Tintarn wrote: Let $ABC$ be a triangle with incenter $I$. Let $M_b$ and $M_a$ be the midpoints of $AC$ and $BC$, respectively. Let $B'$ be the point of intersection of lines $M_bI$ and $BC$, and let $A'$ be the point of intersection of lines $M_aI$ and $AC$. If triangles $ABC$ and $A'B'C$ have the same area, what are the possible values of $\angle ACB$? Using barycentric coordinates we get that the area condition is equivalent to $a^2-ab+b^2=c^2$. Using the law of cosines this is eqiuvalent to $\cos\gamma=\frac{1}{2}$ and $\gamma=60^\circ$.

We use barycentric coordinates: $A = (1:0:0), \ B = (0:1:0), \ M_a = (0:1:1), \ M_b = (1:0:1)$. Let $CA' = t$, then $A'A = b-t$, therefore $A' = (t:0:b-t)$. Now, $I = (a:b:c)$ is the incentreand we have that $M_a, I, A'$ are collinear, therefore,$$ \begin{vmatrix} a & b &c\\ 0 & 1 & 1\\ t & 0 & b-t \end{vmatrix} = 0.$$Thus, $t(b-c) + (b-t)(a) = 0$. So, we get that $CA' = \frac{ab}{a+c-b}$. Similarly, $CB' = \frac{ab}{a+b-c}$. Now, $\frac 12 ab \sin C = [ABC] = [AB'C'] = \frac 12 CA' \cdot CB' \sin C$, therefore, $ab = (a+c-b)(a+b-c)$. This simplifies to $a^2-ab+b^2 = c^2$, which as noted above implies that $\cos C = \frac 12$ by the cosine rule, and therefore $\angle ACB = C = 60^{\circ}$.

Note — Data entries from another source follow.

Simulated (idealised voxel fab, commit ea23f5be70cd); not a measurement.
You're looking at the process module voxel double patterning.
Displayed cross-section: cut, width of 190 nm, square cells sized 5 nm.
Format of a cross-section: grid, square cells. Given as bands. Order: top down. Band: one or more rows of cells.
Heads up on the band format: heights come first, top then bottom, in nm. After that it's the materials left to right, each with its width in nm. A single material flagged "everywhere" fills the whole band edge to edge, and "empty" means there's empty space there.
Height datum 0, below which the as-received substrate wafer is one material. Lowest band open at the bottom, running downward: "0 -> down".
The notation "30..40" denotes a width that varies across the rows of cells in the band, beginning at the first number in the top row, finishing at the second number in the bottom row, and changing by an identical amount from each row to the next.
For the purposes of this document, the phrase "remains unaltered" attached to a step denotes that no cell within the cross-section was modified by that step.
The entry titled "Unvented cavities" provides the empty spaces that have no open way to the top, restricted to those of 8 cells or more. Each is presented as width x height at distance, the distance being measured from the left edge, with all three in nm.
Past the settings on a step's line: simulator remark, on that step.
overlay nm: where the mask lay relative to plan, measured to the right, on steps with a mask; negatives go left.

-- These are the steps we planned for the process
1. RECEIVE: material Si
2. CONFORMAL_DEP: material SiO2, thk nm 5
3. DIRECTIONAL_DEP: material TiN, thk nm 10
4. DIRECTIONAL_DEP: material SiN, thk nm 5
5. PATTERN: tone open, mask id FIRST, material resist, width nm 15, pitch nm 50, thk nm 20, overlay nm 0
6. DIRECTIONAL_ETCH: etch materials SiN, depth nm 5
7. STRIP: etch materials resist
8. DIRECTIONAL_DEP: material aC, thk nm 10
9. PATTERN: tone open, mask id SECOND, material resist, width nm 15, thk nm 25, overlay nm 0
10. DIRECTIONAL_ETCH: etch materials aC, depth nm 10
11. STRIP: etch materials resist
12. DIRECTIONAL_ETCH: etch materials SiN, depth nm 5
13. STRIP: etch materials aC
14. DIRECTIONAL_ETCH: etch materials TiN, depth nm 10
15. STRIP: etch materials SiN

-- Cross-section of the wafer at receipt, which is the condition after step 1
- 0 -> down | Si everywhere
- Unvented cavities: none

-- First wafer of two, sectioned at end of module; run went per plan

I love this problem. Wondered whether there is a 4-piece dissection of the triangles ABC, A'B'C (see Greg N. Frederickson, "Dissections: Plane & Fancy", Cambridge University Press, 1997)? I only found a 5-piece dissection (not yet allowed to post the respective image, unfortunately).